Frequently asked questions

LAST UPDATE: 27/06/2017, 5pm (UTC)

Could you elaborate a bit on the Task 2 metric ?

o The metrics are implemented in "evalTool_ICDAR2017.py" (https://git.univ-lr.fr/gchiro01/icdar2017/tree/master) and can be experimented on the training set. Regarding the task 2: For every token, a weighted sum of the Levenshtein Distances (LD) between the correction candidates and the corresponding token in the Ground Truth is computed. So the purpose is to minimize that distance over all the tokens.

 __________ Candidate 1  _______ +  _______ Candidate 2  ________   +        ...
LD('I NEVER' , 'I NEVER') * 0.9  +  LD('I EVER', 'I NEVER') * 0.1   +     ...     

/!\ If the sum of the candidates' weights provided is not equal to 1, then it is automatically normalized.


Some error positions (and/or lengths) given in "erroneous_tokens_pos.json" for Task 2 seem not correct.

o Those cases are often related to hyphenations (e.g. eng_periodical/3.txt@11254:1 "misfor tune", eng_periodical/3.txt@11922:1 "communi cation" ). Given the complexity of dealing with hyphen corrections, it was decided anyway to ignore the hypen related tokens during the evaluation. So whether you correct or not theses errors do not impact the final result.

Questions asked during the 2017 edition


Can we send more than one submission per team?

o Multiple submissions are allowed in case of your team has multiple on-shelf systems. This involves creating, for each submission, an independent ZIP archive (results accompanied with both, short and long summary descriptions). However, submission of the same method several times with different parameter sets is not allowed.


Why 2 distinct and independent tasks “Task 1) Detection” and “Task 2) Correction” rather than one full task?

o It gives the opportunity to institutions who do not have a full correction system to participate to a subtask.

o It allows the bypass of the "Task 1) Detection" which, given the noisiness of the dataset, could lead to low scores in the training phase.

o It restrains the challenge over a reasonable number of 2 metrics, implying 2 rankings.


Why not ask for the fully corrected text for each file?

o Comparing a fully corrected text with the corresponding Ground Truth would require to apply an alignment process to every participant results, which could be the source of inconsistencies in case of misalignments.

The correction of spaces, hyphens or inconsistent sequences seem like flipping a coin in terms of results.

o That’s why correction candidates (good or bad) proposed on hyphens or inconsistent sequences (often not well aligned with the ground truth) are not taken into account by the evaluation script.


Is it allowed to train our model(s) over external sources (data, dictionaries, lexicons)?

o Yes, feel free to train your model(s) on external resources. Please, don’t forget to give details in the summary description of your approach.

Is it allowed to use different models/training datasets for each different folder?

o Yes, but please do not forget to mention it in the summary description of your approach.
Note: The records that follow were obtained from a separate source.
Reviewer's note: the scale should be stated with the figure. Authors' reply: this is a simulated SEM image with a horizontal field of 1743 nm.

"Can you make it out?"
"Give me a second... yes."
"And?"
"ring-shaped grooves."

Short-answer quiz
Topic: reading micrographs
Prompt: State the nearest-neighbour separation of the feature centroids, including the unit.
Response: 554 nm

Regarding historical variants of words, will corrections proposed with modernized spellings be considered as a penalty?

o Yes, the evaluation of the Correction Candidates (CCs) blindly relies on the Levenshtein distance between the CCs and the corresponding sequence in the ground truth.

What is the encoding of the files and what range of characters should we expect in them?

o The files are encoded in UTF-8. The range of characters depends on the OCR engine itself (over which we have no control). However, we have normalized common/similar characters such as [ — – - ] => - , [ “ ” " ] => " , [ ‘ ’ ] => '

How to compute the offset alignment in the evaluation phase, as we only have the [OCR_toInput] form:

o Actually, the offsets asked in the result are [OCR_toInput] related. No need to pay attention the [OCR/GS_aligned] related offsets as the evaluation script is able to convert them automatically.